I'm evaluating Cassandra and really like its simplicity and ease of maintenance compared to my other alternative which is HBase. While comparing the two products a few questions came up which I couldn't find answers to:
  1. Is the procedure described in the description of ticket CASSANDRA-44 really the way to do schema changes in the latest release? I'm not sure what's your thoughts about this but our experience is that every release of our software requires schema changes because we add new column families for indexes.
    Just as a note. The HBases way of managing schema seems to make much more sense than keeping it in configuration files that have to be deployed to all the nodes in the cluster. Any idea on the timeframe for 0.7?
  2. Our application needs a lot of range scans. Is there anything being done to improve the poor range scan performance as reflected here: http://www.brianfrankcooper.net/pubs/ycsb-v4.pdf ?
  3. What is the reason for the replication strategy with two DCs? As far as I understand it means that only one replica will exist in the second DC. It also means that quorum reads will fail when attempted on the second DC while the first DC is down. Am I missing something?

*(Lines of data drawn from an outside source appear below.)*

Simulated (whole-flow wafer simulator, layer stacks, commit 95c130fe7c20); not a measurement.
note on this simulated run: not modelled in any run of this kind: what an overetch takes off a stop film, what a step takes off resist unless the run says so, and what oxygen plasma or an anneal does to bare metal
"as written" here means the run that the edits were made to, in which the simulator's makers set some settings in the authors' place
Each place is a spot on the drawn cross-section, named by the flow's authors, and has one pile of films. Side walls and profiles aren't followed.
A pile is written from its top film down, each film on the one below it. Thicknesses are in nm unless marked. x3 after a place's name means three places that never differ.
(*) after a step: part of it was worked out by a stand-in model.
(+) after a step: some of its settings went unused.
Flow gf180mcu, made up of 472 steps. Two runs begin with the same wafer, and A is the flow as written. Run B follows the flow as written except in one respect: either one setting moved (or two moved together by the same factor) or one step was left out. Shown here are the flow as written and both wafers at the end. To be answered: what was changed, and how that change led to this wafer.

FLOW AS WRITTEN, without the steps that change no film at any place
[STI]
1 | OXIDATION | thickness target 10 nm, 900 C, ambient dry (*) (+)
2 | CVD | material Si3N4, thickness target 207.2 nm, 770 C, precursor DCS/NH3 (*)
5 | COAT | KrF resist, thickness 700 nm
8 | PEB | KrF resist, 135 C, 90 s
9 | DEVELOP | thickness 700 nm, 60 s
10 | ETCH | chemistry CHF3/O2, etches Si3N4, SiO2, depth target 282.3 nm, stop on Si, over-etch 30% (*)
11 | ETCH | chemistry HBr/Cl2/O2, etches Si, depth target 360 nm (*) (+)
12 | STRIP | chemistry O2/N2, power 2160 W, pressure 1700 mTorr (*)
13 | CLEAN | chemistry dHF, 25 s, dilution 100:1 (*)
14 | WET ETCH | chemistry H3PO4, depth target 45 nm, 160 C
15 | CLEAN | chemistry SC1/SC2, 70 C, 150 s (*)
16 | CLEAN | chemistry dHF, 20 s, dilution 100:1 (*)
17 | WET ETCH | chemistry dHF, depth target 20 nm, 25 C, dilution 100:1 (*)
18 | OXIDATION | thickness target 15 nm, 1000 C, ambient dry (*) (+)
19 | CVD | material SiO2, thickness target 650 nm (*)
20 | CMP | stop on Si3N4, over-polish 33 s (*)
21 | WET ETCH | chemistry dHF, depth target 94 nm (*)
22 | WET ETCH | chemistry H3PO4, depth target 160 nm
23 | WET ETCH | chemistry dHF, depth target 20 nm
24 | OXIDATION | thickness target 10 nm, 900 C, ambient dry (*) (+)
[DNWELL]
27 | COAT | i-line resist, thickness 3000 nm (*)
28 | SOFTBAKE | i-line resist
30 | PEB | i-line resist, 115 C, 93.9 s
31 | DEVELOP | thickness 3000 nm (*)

  4. Are there any plans to have a inter-cluster replication option? I mean having two clusters running in two DCs, each will be stand alone but they will replicate data between themselves. This can avoid the problem mentioned above, as well as avoid the high cost of inter-DC traffic when doing Read-Repairs for every read.
  5. From everything I've read I didn't understand if load balancing is local or global. In other words, what happens exactly when a new node is added? Will it only balance its two neighbors on the ring or will the re-balance propagate through the ring and all the nodes will be rebalanced evenly?
  6. I see that Hadoop support is coming in 0.6 but from following the ticket on Jira (CASSANDRA-342) I didn't understand if it will support the orderPreservingPartitioner or not.
  7. Do the clients have to be recompiled and deployed when a new version of Cassandra is deployed, or are new releases backward compatible?
Thanks for your help.

Eran Kutner,